Integral convergence $ \int_1^ \infty \frac{x+2}{(x+1)^3}dx$
I'm trying to solve this problem:
Determine the convergence of the integral:
$$ \int_1^ \infty \frac{x+2}{(x+1)^3}dx $$
So I know that the integral exist (by using wolfram) so it converges, what I tried is to find a function $f(x)$ s.t. $\frac{x+2}{(x+1)^3}< f(x)$, $\forall x \geq 0$. and the integral of this $f(x)$ should converge in the same interval.
One of the attempts I think can work is:
$$ \frac{x+2}{(x+1)^3}<\frac{x+2}{(x+1)^2}$$
Because if I write $(x+1)$ the numerator is bigger then it will be harder to work the integral...
Probably a function kind of a "p-serie" it's what I'm looking because I know those functions converge
Any suggestions to find that $f(x)$?
Here's a tip to get you started. Try:
$$\int \frac{x+2}{(x+1)^3} dx= \int \frac{x+1}{(x+1)^3} + \frac{1}{(x+1)^3} dx$$
$(x+2)/(x+1)^3\le 1/x^2$ for $x>1$. Indeed $(x+2)x^2=x^3+2x<x^3+3x+3x^2+1$ if $x>0$. So you can take $f(x)=1/x^2$. The integral of $1/x^2$ from $1$ to $\infty$ converges unlike $\int_1^\infty \frac{x+2}{(x+1)^2} dx$.
$\color{blue}{{\rm Thm}}$: Let
- $f$ continuous and positive function on $[a;+\infty[$.

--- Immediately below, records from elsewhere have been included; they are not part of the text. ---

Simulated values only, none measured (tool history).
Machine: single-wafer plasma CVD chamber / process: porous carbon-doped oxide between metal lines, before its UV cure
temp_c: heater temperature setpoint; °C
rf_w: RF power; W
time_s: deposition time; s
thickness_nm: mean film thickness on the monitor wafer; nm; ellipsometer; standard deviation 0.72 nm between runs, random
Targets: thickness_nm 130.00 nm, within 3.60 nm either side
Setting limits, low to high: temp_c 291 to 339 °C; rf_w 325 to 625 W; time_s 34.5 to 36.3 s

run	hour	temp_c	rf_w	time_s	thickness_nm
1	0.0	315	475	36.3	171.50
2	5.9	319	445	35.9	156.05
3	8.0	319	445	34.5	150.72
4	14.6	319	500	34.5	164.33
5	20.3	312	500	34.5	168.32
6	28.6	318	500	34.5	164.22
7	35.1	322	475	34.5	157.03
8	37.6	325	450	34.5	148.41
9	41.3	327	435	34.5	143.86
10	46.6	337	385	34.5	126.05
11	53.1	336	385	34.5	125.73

- $g$ continuous and positive function on $[a;+\infty[$.
Therefore,
$$f\underset{+\infty}{\sim}g \implies \int_{a}^{+\infty}f(x){\rm d}x<+\infty \iff \int_{a}^{+\infty} g(x){\rm d}x<+\infty.$$
Proof of convergence to $\displaystyle \int_{1}^{+\infty} \frac{x+2}{(x+1)^{3}}{\rm d}x$:
Let, $$\displaystyle f: x\mapsto \frac{x+2}{(x+1)^{3}}, \quad I=\int_{1}^{+\infty}f(x){\rm d}x,\quad g:x \mapsto \frac{1}{x^{2}}.$$
- The function $g$ is continuous and positive on $[1;+\infty[$.
- The function $f$ is continuous and positive on $[1;+\infty[$ then we have a impropriety in $+\infty$.
Since $f\underset{+\infty}{\sim}g$ because $$\lim_{x\to +\infty} \frac{f(x)}{g(x)}=\lim_{x\to +\infty} \frac{\frac{x+2}{(x+1)^{3}}}{\frac{1}{x^{2}}}=\lim_{x\to +\infty} \frac{x^{2}(x+2)}{(x+1)^{3}}=1.$$ Therefore we have $I$ converges (by $\color{blue}{{\rm Thm}}$) because it's well-know that $\displaystyle \int_{1}^{+\infty}\frac{1}{x^{2}}{\rm d}x$ converges.